11 May 2009

Album cover



A typewriter lends an odd kind of official cast to anything you label with it – and more things than you think can be spooled into the carriage: post-it notes, pieces of cardpaper, envelopes, stationary of varieties & thicknesses impossible for a commercial laser printer.

This is yet another version of my History of American Music mix, made for the music teacher at my school. I taught a lesson in American traditional & folk music that I made up to complement the unit in the textbook, which was all about Spanish traditional music (and so virtually impossible to translate usefully – all of the teachable vocabulary were loanwords); this mixtape I made after the fact, because the teacher asked me what some of the songs were, which is why most of it is outliers. Because I don’t have access to a lot of music out here, most of the track choices are less carefully weighed exemplars & more of a scramble to give a general impression of the sweep of things.

I have no ready explanation as to why the cover is Marvin Gaye in a sailor hat, but it was the only usefully American musical image I could find in last week’s El País Sunday magazine.

2 Responses to “Mixtape”

  1. Nora Says:

    Glad to be of service in the Irish department!

    • Jim Sligh Says:

      It was a timely present you sent me. I enjoyed the post on your recent spate of mixes; I’m on a similar kick, recently. Homecoming on the mind, I guess.

      I should also probably give credit where credit’s due.

      ps. One thing I didn’t address in the post, but which has been on my mind a lot, is how to negotiate complexities when you’re teaching, largely in a second language, to 12 year-olds – in this case, race in American music. (& sticking Irish folk next to the blues was part of that calculation).

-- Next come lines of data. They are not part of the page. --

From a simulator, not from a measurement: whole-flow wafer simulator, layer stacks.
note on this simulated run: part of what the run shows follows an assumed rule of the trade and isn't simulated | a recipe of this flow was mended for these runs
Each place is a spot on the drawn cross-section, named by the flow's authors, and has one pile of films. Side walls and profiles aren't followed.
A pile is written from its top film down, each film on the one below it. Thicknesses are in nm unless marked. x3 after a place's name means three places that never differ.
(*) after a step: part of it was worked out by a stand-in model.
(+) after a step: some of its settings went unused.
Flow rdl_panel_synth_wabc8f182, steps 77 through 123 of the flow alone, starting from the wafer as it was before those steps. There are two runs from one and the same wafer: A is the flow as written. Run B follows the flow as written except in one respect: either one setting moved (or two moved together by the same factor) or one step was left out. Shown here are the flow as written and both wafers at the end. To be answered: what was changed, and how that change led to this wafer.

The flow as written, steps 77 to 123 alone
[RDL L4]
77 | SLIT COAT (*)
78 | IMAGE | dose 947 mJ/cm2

      What was considered “white” music & what was considered “black” music (with black being a stand-in for rawness (cf. Kant’s raw man) & authenticity, and white for appropriation & refinement) has troubled the entire history of our folk & popular music. (And it wrinkles further when the black/white division is complicated by the treatment of, say, the Irish, or the Southern folk of poor whites & how it interacted with black culture, or Tin Pan Alley & ragtime [white!]). Appalachian folk derived from Irish ballads, blues from ring chants & work songs, jazz hot or sweet & played at black & tans, but with the first performers getting record deals white musicians (albeit white musicians with an honest love & respect for the material – systemically favored). And we all know what happened to rock & roll.

      You think about all of that, and then you look at your kids – who are imbibing a whole host of Spanish racial notions anyway – and it begins to become clear that there are some things your training has not equipped you to explain to anyone’s satisfaction.